China is on its way to become a global leader in scientific research, while India has a long way to go, according to data issued by a Geneva-based organisation on international patent filings.
The World Intellectual Property Organization data for 2009 reveal that Indian companies and scientists filed one-tenth of patent applications filed by their Chinese counterparts during the same period.
China, for example, filed 7,946 patent applications last year, compared to 761 by India, followed by Singapore (594), Brazil (480), and South Africa (389), among others.
In fact, India's performance in patent filings came down sharply from 1,070 in 2008, an indication that there is no sustained push to accelerate research and development activities.
In the top 15 countries of origin of patent applications last year, China was ranked fifth after the United States (45,790), Japan (29,827), Germany (16,736) and South Korea (8,006).
Filing of patent applications under Wipo's Patent Cooperation Treaty enables companies to secure patent protection in various countries.
It is a measure for knowledge-based economy and a barometer to judge the spread of innovation-based companies in each country.
Though international patent filings dropped by 4.5 per cent last year with total applications of about 155,900, compared to the previous year, the decline in patent applications is not as sharp as originally anticipated, says WIPO director-general Francis Gurry.
A recent report by the Financial Times had suggested that China would displace the US as the world's leading producer of scientific knowledge in term of volume by 2020. China also dominated the BRICs countries - Brazil, Russia, India and China - in peer-reviewed papers.
China produced almost 112,318 scientific papers in 2008 as compared to 332,916 papers in the US.
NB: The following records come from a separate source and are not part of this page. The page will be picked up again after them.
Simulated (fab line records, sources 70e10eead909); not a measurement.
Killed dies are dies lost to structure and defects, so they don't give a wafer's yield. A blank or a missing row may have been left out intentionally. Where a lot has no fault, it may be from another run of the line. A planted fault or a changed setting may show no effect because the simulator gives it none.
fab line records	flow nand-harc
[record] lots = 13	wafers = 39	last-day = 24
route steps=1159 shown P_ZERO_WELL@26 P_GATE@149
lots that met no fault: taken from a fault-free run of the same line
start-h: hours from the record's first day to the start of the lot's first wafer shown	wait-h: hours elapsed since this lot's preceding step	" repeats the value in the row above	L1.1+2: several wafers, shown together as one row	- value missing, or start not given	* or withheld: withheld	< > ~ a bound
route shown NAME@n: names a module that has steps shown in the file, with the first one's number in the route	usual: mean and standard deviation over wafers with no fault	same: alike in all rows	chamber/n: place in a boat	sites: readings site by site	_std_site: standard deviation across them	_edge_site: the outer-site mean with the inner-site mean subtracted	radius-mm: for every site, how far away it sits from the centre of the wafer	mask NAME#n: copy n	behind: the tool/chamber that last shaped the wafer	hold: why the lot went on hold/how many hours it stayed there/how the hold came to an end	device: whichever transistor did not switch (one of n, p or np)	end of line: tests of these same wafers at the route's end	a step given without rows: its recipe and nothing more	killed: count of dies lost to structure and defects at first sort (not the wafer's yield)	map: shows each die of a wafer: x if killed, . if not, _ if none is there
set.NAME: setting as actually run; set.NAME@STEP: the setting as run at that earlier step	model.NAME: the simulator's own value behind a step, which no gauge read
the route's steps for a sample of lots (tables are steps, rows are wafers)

The stark differences between India and China are due to the underlying differences in their overall economic activity. While software and services dominate the Indian economy, new manufacturing activities are driving China's growth.
Up until now, industrialised countries like the US, Germany, Japan, France, Britain, the Netherlands, Switzerland and Australia dominated the global rankings in patent filings.
Among companies seeking patents for their new inventions, China's Huawei Technologies Co Ltd came second with 1847 fresh patent applications, compared to Japan's Panasonic Corporation, which is first with 1,891 patent applications. Strangely, there is not one Indian company among the 100 companies.
Although many of them continue to occupy the top positions, the emergence of Korea and China as two leading innovation-driven economies brought a change in the prevailing rankings.